Optionally, the duration of users' passwords can be limited, otherwise, by default, there is no expiration.
Data Security
Refer to the GDPR article for more details about privacy management.
Data Isolation
All the DPS data including customer data, user data, metric data, alerts, products, and accounts are stored within a segregated database that is not externally reachable.
To improve security and privacy, metric values are anonymized and stored separately from the product information data or user account data.
Servitly is a multi-tenant solution, which means that different tenants may share the same infrastructure including databases, but in any case, a user belonging to a tenant cannon access the data of another tenant. When a client obtains a JWT token, this is bound to a specific account, and for no reason, it can access the data of another account.
The isolation mechanism is applied from the tenant, and it descends through organizations, partners, customers, and locations also according to the account authorizations and permissions.

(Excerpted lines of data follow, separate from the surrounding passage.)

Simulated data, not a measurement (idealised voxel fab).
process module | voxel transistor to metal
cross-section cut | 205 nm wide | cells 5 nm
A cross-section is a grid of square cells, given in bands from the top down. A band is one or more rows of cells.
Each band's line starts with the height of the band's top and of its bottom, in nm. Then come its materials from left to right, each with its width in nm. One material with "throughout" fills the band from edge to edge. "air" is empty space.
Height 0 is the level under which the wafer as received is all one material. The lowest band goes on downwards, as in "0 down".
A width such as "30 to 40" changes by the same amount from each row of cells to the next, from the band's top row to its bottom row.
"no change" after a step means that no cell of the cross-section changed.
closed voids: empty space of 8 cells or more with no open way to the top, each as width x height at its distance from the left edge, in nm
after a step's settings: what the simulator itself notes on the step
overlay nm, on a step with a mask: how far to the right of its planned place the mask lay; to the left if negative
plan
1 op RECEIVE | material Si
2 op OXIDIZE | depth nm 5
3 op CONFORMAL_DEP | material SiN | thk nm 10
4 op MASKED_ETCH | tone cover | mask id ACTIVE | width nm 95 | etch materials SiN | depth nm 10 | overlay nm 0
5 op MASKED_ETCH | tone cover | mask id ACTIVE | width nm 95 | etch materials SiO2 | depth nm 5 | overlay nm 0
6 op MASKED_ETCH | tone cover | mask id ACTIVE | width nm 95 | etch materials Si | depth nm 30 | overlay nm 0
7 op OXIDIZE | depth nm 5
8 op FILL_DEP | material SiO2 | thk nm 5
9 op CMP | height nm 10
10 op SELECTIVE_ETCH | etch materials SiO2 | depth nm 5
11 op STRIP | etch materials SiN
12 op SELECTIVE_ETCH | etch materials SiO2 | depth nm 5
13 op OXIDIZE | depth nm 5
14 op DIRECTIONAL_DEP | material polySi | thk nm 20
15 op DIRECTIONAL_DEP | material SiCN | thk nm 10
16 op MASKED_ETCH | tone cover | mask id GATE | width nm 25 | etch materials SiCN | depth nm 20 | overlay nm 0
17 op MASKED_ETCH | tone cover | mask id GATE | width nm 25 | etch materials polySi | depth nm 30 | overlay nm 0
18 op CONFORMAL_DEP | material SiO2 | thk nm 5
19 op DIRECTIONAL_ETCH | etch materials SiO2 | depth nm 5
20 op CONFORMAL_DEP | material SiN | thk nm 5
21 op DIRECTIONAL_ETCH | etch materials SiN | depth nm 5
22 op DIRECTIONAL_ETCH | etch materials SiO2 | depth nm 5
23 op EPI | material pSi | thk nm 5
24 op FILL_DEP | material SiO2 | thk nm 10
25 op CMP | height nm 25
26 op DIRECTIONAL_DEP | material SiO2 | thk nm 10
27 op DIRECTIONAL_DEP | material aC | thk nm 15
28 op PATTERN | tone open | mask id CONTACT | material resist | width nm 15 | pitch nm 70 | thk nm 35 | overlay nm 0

For each request, the API Gateway verifies the account context in order to check whether the request can be performed, and add additional conditions to limit the final query on the database.
Cloud
Micro-services, front-end resources, and databases are installed on the following data centers and availability zones.
Provider |
Region |
Datacenter |
Availability Zones |
Amazon EC2 |
UE |
Ireland |
eu-west-1a, eu-west-1b, eu-west-1c |
Amazon EC2 |
APAC |
Hong Kong |
ap-east-1 |
Microsoft Azure |
UE |
Frankfurt |
Germany West Central (az-1) |
Thanks to the cloud provider and the distributed architecture, Servitly has high reliability with an uptime of up to 99.5% (less than 3.6 hours/month).
For more details about system status, refer to the status.servitly.com page, which is based on the third-party service Uptime.
SSL Certificates
Virtual Machine Hardening
Each micro-service before its deployment has passed a hardening procedure in order to:
- remove/disable all unnecessary system services/daemons and insecure tools;
- close all unnecessary ports;
- change/disable/remove all default credentials;
- configure ACL;
- configure the firewall and iptables;
- configure cloud provider specific security rules.
Security Assessment
A periodical security assessment is conducted on the Servitly platform, services, and source code to discover possible security issues and test if all the security requirements are verified time by time.
All the software, libraries, and operating systems composing Servitly are periodically updated with the last available stable versions and security patches, to grant maximum coverage against malicious use of the services or unauthorized access.
Each service, feature, and software composing Servitly is developed or configured by taking into account all the security principles and recommendations of each vendor.
Servitly has been developed considering the OWASP principles and best practices, whose updates are verified time by time and integrated.
Periodically, VA/PT tests are performed by an independent, certified company, and all discovered vulnerabilities are resolved according to their severity.